11 May 2012
CEOs: Read This Before You Open Your Mouth
I like to call it “tuning into Radio Station WIFT (What’s In it For Them?).” Unfortunately, many CEOs seem to get poor reception on this station, especially when it comes to giving town hall state-of-the-union talks to their employees. After seeing too many CEOs botch this wonderful opportunity to build rapport with clear and inspiring communication, I felt compelled to write an article on the topic. CEOs: Read This Before You Open Your Mouth appeared in the May 3rd edition of the Harvard Business Review Blog Network.
Are you a CEO preparing to give a town hall state-of-the-union talk to your employees? Whether you're a new CEO or one who's been sitting in the chair for some time, keep reading.
An awful lot of planning, time and resources go into these town halls. They're frequently big productions beamed via satellite to offices around the world. Employees take time away from their jobs to attend. Yet, incredibly, there is so much wasted opportunity.

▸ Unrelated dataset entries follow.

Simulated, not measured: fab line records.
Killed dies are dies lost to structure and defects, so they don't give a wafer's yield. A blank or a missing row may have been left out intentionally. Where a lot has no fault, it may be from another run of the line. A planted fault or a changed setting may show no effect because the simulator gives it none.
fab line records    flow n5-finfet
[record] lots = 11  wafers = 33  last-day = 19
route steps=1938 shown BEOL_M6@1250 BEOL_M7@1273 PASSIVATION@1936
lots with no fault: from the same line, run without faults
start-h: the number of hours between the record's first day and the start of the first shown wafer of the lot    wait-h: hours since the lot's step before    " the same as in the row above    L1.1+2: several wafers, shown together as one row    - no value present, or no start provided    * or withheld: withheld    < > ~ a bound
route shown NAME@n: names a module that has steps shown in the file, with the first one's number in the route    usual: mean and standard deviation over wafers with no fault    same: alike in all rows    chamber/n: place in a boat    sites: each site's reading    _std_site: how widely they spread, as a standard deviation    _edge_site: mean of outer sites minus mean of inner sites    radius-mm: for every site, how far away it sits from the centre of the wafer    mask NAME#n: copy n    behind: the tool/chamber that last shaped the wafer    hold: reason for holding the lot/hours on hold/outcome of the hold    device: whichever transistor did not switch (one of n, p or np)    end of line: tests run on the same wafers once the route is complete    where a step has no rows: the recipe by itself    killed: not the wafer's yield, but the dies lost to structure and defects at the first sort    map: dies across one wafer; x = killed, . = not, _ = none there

Take a look at your speech.
- Have you spent time thinking about what's in it for them? Do you know why you're really giving it — aside from your Communications Director or head of HR telling you to that you're supposed to update the troops and it's another box you have to check off?
- Have you asked yourself: What do you want your people to feel, think and do when you are done? (If you've left that part to the speechwriter, don't.)
- Have you addressed the elephant in the room? Bad press, layoffs, elimination of benefits, product recall, weak earnings, downgraded rating, takeovers, even widespread perceptions of you that might be less than flattering?
Employees are sick of pep talks that say nothing and do nothing but leave them guessing both about the state of the company and their Chief Executive. When it comes to their leaders, employees want and need a feeling of intimacy — the ability to see into them and to connect with them. They want to know who their leaders are — their background and experience and why they took this job. They want to understand their leaders' style, their values, hot buttons, vulnerabilities, what keeps them up at night, what they plan on doing and what they expect from people. Yes, they want to be motivated and inspired but they can't be either if you're just a talking head.
In an era where building rapport and clear and inspiring communication is so critical, it always surprises me how many CEOs still get it wrong, like one from a bio tech company last week. In a half hour speech to his new employees, without ever referencing the company's massive layoffs two weeks prior, the CEO asked, with a straight face, "Does anyone have any questions?"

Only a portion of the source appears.